"The more that you read, the more things you will know. The more you learn, the more places you'll go!" Dr Seuss

How is Reading Taught at Oughtrington?

At Oughtrington, our fundamental aim is to teach every child to read; equipping them with the tools and skills necessary to become competent, enthusiastic, lifelong readers.

We promote a love of reading and reading for enjoyment. We are dedicated to enabling our children to acquire fundamental reading skills and make progress in their reading journey. We strive to teach children to read accurately and fluently with good comprehension, as well as to develop the daily habit of reading widely for both pleasure and information. These essential skills not only unlock doors to the rest of the curriculum and the wider world, but also have a huge impact on children’s self-esteem, imagination and future life experiences.

In EYFS and Key Stage One, children are taught to read during daily phonics lessons which follow the Read Write Inc Phonics scheme. Once children have reached a sufficient level of phonics ability, children access Steps to Read lessons which further develop children's fluency, ability to read with expression and comprehension skills.

More detail about our vision for reading and how reading is taught and assessed in school can be found in our 'Vision for English' document.

What Is Read Write Inc. Phonics?

Read Write Inc. Phonics (RWI) is an approved systematic synthetics programme that teaches children the sounds in English, the letters that represent them, and how to form the letters when writing. RWI includes reading books written using only the letters that children have learnt at each level (and a small number of separately taught irregular words (known as red words). By reading books closely matched to their phonics ability, children quickly feel confident and successful as readers.
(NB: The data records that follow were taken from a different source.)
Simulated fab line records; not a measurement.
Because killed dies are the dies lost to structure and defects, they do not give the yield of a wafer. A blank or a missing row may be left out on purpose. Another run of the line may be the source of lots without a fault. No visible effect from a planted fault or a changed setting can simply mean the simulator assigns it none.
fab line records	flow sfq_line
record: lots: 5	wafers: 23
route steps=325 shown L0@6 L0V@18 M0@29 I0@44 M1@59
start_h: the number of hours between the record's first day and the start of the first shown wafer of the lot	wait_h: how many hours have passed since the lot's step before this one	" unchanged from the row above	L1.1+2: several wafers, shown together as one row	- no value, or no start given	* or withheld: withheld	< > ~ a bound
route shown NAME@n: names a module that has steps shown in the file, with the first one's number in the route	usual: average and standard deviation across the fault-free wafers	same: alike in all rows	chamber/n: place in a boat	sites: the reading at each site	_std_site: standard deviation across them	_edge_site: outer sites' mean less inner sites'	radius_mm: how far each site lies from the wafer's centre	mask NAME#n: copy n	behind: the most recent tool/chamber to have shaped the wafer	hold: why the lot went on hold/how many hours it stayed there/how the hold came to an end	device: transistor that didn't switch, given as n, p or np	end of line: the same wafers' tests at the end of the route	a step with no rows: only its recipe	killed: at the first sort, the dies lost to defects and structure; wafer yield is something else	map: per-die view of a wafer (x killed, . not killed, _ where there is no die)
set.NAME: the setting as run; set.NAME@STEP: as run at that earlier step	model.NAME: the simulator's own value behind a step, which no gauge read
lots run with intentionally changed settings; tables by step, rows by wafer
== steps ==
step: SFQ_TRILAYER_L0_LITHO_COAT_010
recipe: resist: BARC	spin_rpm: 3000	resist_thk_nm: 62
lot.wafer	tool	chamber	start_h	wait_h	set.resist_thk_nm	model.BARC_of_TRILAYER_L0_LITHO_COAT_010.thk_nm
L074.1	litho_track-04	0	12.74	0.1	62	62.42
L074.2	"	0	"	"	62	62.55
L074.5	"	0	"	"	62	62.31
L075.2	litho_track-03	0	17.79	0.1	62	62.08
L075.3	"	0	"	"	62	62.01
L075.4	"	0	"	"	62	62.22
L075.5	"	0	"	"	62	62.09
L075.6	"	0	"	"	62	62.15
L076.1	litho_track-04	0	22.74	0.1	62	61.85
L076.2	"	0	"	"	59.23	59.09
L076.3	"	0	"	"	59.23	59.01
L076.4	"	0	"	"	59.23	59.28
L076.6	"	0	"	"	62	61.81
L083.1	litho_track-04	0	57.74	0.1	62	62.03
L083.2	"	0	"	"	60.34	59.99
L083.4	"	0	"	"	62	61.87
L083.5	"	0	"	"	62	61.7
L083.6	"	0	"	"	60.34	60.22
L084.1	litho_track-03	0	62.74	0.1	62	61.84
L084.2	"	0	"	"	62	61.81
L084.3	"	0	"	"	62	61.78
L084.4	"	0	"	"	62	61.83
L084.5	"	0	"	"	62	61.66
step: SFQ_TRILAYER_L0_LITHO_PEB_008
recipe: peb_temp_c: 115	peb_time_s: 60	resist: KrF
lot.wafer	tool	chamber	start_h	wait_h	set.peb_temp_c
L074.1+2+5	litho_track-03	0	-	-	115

RWI lessons start with a speed sounds lesson which teaches oral blending, introduces a new speed sound, revises previous speed sounds and includes the skills of oral blending, decoding words, reading common exception words, decoding ‘alien’ (pseudo) words, and spelling.

Children then read and comprehend a book which is carefully matched to their phonics knowledge following a 3 day/5 day plan (depending on the stage). Pupils are taught to read effectively with a partner, and to explain and consolidate what they are learning. This provides the teacher with opportunities to assess learning and to pick up on difficulties, such as pupils’ poor articulation, or problems with blending or alphabetic code knowledge.

What is Steps to Read?

A Steps to Read lesson has four parts: teacher read, teacher model, children practise and children apply. This ensures that lessons:

  • Are sequenced, coherent and progressive

  • Use language-rich texts for vocabulary teaching

  • Taught sequentially across an academic year and include all elements of comprehension

  • Have a clear focus on the skills and strategies needed to be a proficient and confident reader

  • Use engaging texts to promote a life-long love of reading

  • Include poetry, non-fiction and fiction that enhances knowledge learning across the curriculum


We learn about social and emotional wellbeing through quality texts.

Reading for Pleasure at Oughtrington

At Oughtrington we want to develop readers for life and recognise the power of developing a love of reading and building a school community of engaged readers.

We aim to foster a love of reading by promoting good reading role models and celebrating reading with events such as World Book Day. Reading for pleasure is promoted throughout the school with pupils encouraged to read from a wide range of banded and ‘real’ books in class and to visit our well-stocked library to read and borrow books. We hold regular Book Fairs to provide opportunity for parents and carers to share books with their children. Here are some of the ways that we promote reading in our school.

Prioritising Story Time

We cannot underestimate the importance of prioritising time when adults read aloud to children and we strive to deliver story time sessions by committing and protecting daily time in our curriculum for class teachers to share a story. We know that for some of our children this will be a highlight of their day.

Book Influencers

We are keen to promote a culture of reading for pleasure and recognise the power of book talk. Pupils need the opportunity to discuss and share recommendations. Over fifty reading ambassadors have begun working in their teams to develop their skills in sharing their personal thoughts, feelings and opinions. We hold key stage assemblies where ambassadors can share their latest good reads with their peers.

Book Corners

Our class teachers have dedicated book corners which are welcoming and inviting with a focus on quality books. These include a range of genres and are updated regularly.

Our class tree displays books we have read in class and engages pupils further in book talk and discussions.

Our Library

We have a well-stocked library with plenty of books to choose from reflecting modern and diverse life. Children are able to visit and exchange over lunch times when we are fortunate to be supported by a team of parent volunteers. Class teachers also take their pupils to the library to model selection, share blurbs and read excerpts to hook their pupils.

Ten a Term

Each term we invest in ten new and exciting texts for each year group. We share these in an exciting reveal, teachers then read all or part of the stories before adding them to the class library for pupils to share at their leisure.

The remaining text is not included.